Introduction

In this post, not only will we see firsthand how simple creating an S3 bucket with a CDN is, but we'll discuss security as well. By the end of this guide, I hope you'll be more confident and better prepared to work with permissions in your own applications by having a strong grasp on how they apply in our Trip Logger app.

An Introduction to Amazon S3

As mentioned before, Amazon S3 is a storage service capable of storing practically any type of data. This could be PDF, CSV, images, JSON, or anything else.
S3 is not a database - when you need to perform database operations like querying, sorting, and filtering data, it's not efficient to store that data in S3. S3 is designed to store and retrieve objects, like files, and accessing data in S3 requires downloading the entire object

In our Trip Logger application, we'll implement both reading and writing data into our S3 bucket. For reading, the viewer doesn't have to be logged in, but for writing into our bucket, the user will have to be authenticated.

Understanding S3 Access Levels

It's important to note, as seen in our architecture diagram below, that when it comes specifically to our S3 bucket, all requests are going through Cognito even if they aren't signed in. To understand this, we have to think about what it means to be unauthenticated.

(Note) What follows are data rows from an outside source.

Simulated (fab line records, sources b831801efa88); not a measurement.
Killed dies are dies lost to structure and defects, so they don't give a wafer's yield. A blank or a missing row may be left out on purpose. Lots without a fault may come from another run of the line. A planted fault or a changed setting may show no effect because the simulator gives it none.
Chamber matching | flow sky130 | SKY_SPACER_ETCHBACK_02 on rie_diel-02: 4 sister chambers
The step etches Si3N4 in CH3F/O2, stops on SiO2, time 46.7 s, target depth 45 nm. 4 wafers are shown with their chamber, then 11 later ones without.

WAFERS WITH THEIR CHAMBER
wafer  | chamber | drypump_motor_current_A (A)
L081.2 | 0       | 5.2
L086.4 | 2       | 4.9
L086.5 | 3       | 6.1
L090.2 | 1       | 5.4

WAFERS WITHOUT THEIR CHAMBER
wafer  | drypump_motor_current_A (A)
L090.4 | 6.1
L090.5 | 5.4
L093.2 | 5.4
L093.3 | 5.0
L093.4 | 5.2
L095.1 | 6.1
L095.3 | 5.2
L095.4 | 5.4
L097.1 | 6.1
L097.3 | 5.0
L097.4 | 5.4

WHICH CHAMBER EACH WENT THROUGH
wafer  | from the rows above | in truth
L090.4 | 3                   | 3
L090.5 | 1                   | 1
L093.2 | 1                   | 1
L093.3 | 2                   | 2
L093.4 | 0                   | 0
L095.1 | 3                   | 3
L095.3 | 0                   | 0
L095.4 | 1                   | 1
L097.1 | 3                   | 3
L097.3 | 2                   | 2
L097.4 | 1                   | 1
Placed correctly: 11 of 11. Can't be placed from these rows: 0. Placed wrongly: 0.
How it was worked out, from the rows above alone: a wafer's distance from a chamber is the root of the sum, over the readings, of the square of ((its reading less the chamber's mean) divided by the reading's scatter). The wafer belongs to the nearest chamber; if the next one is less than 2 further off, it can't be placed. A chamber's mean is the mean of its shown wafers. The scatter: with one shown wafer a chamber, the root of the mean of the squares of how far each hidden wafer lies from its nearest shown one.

When it comes to items stored in an S3 bucket, there are 3 essential states to consider:

  • Anonymous Access: Users who view our files on a different domain than our application.
  • Guest Access: Users who view our files on our domain, but have not authenticated.
  • Authenticated Access: Users who have signed into our application.

Using an e-commerce application as an example, guest access would be provided when a customer visits our site. They should have the ability to read public files without having to authenticate. However, the store owner may be able to log into the site and create, read, update, and delete products based on availability.

In addition, when a customer decides to purchase items, they may be taken away from our site, to a payment processor like Stripe. Stripe will need to read our product images from their domain instead of our own. This is an example of anonymous access.

With those concepts in place, let's create our first S3 bucket.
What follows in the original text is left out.